Meet Your Future Self: You Might Like Her

Why is it that by mid-February our New Year’s resolutions are faded memories? It’s easy to be optimistic in your declarations with a glass of champagne in hand. Your future self is always disciplined and will never lack determination. However, when that alarm clock goes off and it’s time to hit the gym, your present self has a much harder time being dutiful.

To succeed at changing a habit, your present self must have the same resolve as the future self you envision. Your future self will not quit smoking if your present self is unwilling to forego a cigarette. If the diet always starts tomorrow, it will never begin.

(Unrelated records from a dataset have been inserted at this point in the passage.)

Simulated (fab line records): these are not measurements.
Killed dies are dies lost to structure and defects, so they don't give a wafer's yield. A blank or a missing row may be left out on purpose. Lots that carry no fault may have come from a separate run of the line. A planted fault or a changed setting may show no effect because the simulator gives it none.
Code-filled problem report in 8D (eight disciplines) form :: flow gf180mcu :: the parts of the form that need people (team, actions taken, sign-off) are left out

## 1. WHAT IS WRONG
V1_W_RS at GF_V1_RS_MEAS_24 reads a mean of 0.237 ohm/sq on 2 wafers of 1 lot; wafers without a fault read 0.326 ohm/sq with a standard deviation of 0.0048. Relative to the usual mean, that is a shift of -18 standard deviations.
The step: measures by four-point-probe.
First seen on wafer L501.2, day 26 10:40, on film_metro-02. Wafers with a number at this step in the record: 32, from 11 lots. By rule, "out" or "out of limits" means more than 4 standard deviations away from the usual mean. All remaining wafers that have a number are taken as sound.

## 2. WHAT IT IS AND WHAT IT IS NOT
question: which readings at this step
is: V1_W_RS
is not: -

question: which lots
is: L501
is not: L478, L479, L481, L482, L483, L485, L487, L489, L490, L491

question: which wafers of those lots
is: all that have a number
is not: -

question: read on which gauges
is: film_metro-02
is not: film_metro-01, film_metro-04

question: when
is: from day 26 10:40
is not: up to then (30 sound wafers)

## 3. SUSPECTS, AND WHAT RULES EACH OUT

Instead of optimistically imagining what your future self will do, focus on making it easier for your present self to follow the new direction. Everyone knows that present selves can be as hard to turn around as a cruise ship, but remember that even a slight turn of the wheel will set the vessel on a totally new course.

Make 2018 the year that you actually get your money’s worth out of your gym membership. Here is how to set up your present self for lasting success.

Set aside time to contemplate

It’s important to have blocks of uninterrupted time to focus on your goals.  Make a special date with your present self to map out what you want for the year. Hold yourself accountable by scheduling monthly check-ins to celebrate accomplishments, evaluate next steps and adjust goals.

Set realistic goals

Robert Shoop, a personal trainer at Iron-Bound Gym in Williamsburg, points out the instinct to have unrealistic expectations for ourselves. “When we are 40, we don’t assume our eyes will see as accurately as when we were 20. We need to have similar expectations for the rest of our body.” What is a reasonable goal? If you haven’t worked out for years, don’t expect to go to the gym and make it through a tough class. You will be frustrated and likely quit. Walking 15 minutes during your lunch hour and stretching in the evening is a realistic way to begin exercising.  Make the path doable so that your present self will choose to follow it.

Get back on track

You ate pizza and brownies at a party. You think, “I just blew it, I may as well eat some ice cream now.”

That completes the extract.